Why does the finite difference script for solving Poisson equation not work for delta function charge? How to fix it?

I know the charge density at the plates of a capacitor, from which the applied voltage and potential profile is to be calculated. Using the finite difference method in MATLAB script I solved the Poisson's equation that gives the correct result for all kind of continuous charge profiles. I checked constant (step function), linearly increasing/decreasing charge profile, in all cases numerical results agree with analytically calculated potential profile. But when I put the delta-function charge to study the original problem (in figure), it gives spooky results. (With $\rho=13.2$$\muC/cm^2, \epsilon_r=30, x=20nm, I would expect the voltage to be 9.92V,while I am getting 40nV!) In the finite different approach: d^2V/dx^2=-\rho(x)/\epsilon in matrix form is Au=h^2$$f$, where $f$=-[$\rho(i)$/$\epsilon$]' and $i$=1,2,......n are the discrete nodes. In my problem, I have $-\rho(1)$=$\rho(n)$=$13.2$$\muC/cm^2, and \rho(i)=0 elsewhere. Therefore I take f=-\rho(i)/\epsilon[-1 0 0 0 .......... 0 0 0 1]'. Then potential is obtained by u=A^{-1}$$f$

My question is, what is the physical reason for such anomaly?

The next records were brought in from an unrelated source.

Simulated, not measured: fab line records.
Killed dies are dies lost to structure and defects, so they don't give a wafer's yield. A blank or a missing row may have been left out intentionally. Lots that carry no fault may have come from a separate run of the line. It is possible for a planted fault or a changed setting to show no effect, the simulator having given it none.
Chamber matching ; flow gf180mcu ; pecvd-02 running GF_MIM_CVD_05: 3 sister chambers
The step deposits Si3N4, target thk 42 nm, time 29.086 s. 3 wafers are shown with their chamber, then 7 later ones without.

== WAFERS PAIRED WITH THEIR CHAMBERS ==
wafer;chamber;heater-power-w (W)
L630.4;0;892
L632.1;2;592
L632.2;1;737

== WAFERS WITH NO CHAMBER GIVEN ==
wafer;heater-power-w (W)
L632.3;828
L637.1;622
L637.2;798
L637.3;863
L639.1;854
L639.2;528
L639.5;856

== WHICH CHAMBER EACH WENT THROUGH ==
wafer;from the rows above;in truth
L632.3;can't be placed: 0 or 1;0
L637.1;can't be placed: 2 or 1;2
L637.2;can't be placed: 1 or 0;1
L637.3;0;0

How can I solve this issue and make this code work?  Code:

clc;

clear all;

t=20;  %Thickness value in nm

epsil_r=30;

epsil=epsil_r*8.854*10^-14; %In CGS unit

n=500;              %Number of grid points

x1=0; x2=t*10^-7; %Thickness in cm

x=linspace(x1,x2,n);h=x(2)-x(1);

rho=13.2*10^-6;     %Strength of delta-function charge, C/cm^2

A=diag(-2*ones(1,n))+diag(ones(1,n-1),1)+diag(ones(1,n-1),-1);

A(n,n)=-1;        %Neumann boundary at right node

f=-rho/(epsil)*[-1;zeros(n-2,1);1]; %Right hand side of Poisson.

u=inv(A)*[h^2*f];              %Potential
• Would Computational Science be a better home for this question? – Qmechanic Apr 30 '17 at 16:40
• I think people will be hesitant to discuss the physical behaviour of a simulation whose code they could not verify ... ;) – Sanya Apr 30 '17 at 18:59
• "What is the physical reason for such anomaly?" Either your computer is broken, or (more likely) there is a bug in your code. If you want the code debugged without showing it to anybody you need a mind-reading forum, not SE. – alephzero Apr 30 '17 at 23:48
• Dear altruist, I added the code in the question. I was wondering if there is anything fundamental for which delta-function charge can not be used, or it is all about my code. I am expecting your guideline. – Alam May 2 '17 at 9:32
• I don't understand the code in this question. There's a bunch of definitions, but I don't see what actually acts on those objects. How you plot things is not important, what's important is how you solve things. – Emilio Pisanty May 2 '17 at 10:10

Your units don't add up. You're solving for the equation $$\frac{\mathrm d^2 u}{\mathrm dx^2} = f$$ where $f = \rho/\epsilon$. If you take your solution at face value, then $u$ will have the dimensionality \begin{align} [u] & = [h^2 f] = [h^2\rho/\epsilon_0] = [Q/\epsilon_0]. \end{align} Since $[\epsilon_0]=[Q/(VL)]$, this means that $[u]=[VL]$, a voltage times length, which is obviously not what you intended. Since the units don't match up, it is meaningless to talk about inconsistencies in the numbers - if you did this in some other unit system you would get a different answer.
The problem is in your handling of the surface charge associated with the delta function. The right-hand side of the Poisson equation requires a legitimate volumetric charge density, or something dimensionally equivalent to that. If $\sigma$ is a surface charge density, with $[\sigma]=[Q/L^2]$, then $$\rho(x,y,z) = \sigma\delta(x-x_0)$$ is a correct volumetric charge density because $[\delta(x-x_0)] = [1/L]$, but your discretization procedure has dropped this fact out.
To fix this, I would suggest dropping the pretense that you have a true singular charge density and instead model it as a finite slab of thickness $d$ and volumetric charge density $\sigma/d$, where you can set $d$ to your discretization length if you want. Ultimately, the value of $d$ should be unimportant to your finite result - but it's crucial that you get your units right.